On Writing,  publishing

Stages of a Fiction Writer: Chapter Six

(Almost done with this short book. One more chapter after this. Patreon supporters, you will get the full book sent to you when it is all done. Please note: This is advanced reader copy. This has not been proofed. That will be taken care of when I turn in the final book to WMG Publishing.)


STAGES OF A FICTION WRITER

Chapter Six

Stage four in writing is hard, at best, to describe because for most writers, it is a level of craft that is impossible to see.

So how do you move through stage three and get to stage four writing?

Mostly, the answer boils down to one simple thing: Read.

Read for pleasure.

Then when you find a book that you really, really enjoyed, go back and study it until you understand what the writer did to hold you in the book, what made you enjoy the book besides the subject.

Study at different times all aspects of the book.

For example:

— Understand the many, many, many different types of cliffhangers the author used.

— Understand the pacing of the scenes, the characters, the setting. (Yes, setting has pacing.)

— Understand the character voice, the cadence, the syntax, the pacing and choices of words and character tags.

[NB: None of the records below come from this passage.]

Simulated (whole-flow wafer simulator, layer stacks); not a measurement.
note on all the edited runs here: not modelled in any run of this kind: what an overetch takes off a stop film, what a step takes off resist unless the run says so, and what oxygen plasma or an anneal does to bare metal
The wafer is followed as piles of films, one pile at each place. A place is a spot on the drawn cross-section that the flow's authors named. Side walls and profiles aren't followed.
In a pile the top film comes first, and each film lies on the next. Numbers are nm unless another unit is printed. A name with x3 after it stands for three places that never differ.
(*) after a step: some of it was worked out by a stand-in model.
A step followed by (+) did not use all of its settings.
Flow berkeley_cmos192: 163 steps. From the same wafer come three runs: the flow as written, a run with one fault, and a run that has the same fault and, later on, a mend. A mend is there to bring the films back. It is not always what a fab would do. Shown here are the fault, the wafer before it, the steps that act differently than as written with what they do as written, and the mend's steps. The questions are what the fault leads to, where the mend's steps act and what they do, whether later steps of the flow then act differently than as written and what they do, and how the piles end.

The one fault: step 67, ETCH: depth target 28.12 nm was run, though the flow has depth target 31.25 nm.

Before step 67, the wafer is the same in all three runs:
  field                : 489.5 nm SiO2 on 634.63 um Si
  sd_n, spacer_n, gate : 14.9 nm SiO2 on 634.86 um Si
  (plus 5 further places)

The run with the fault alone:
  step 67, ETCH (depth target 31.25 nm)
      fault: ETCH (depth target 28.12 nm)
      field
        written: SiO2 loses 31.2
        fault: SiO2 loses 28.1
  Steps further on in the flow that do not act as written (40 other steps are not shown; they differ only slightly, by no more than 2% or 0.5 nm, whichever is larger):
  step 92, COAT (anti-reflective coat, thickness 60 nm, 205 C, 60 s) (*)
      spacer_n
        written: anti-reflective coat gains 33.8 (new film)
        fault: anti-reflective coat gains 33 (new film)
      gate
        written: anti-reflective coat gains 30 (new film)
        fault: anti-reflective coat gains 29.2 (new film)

— Understand the structure of the book, the movement through the book, the reason the author made the choices the author made.

You do all this after you read a book and really, really love it.

Read for pleasure, then study.

 

Who to Study?

This is where I am constantly shaking my head at newer writers. They are studying other newer writers. Huh?

Newer writers are often stage three writers who had parts come together enough to make books work. If you are trying to stay in stage three, then study stage three writers.

If you are trying to move to stage four writing, study stage four writers.

Stage four writers are writers who have been producing for twenty or more years and who are bestsellers and write more than one book every few years.

Grisham is a great writer to study. You can see what he has done in his books and he is easy to study.

Koontz is a hard study because he’s so subtle. But he, more than any other writer working today besides King, is a master of more techniques than you or I can ever imagine. So study him. His Odd Thomas books are great ones to study.

The list of stage four writers to study goes on and on.

Some bestsellers are not to your taste. Granted.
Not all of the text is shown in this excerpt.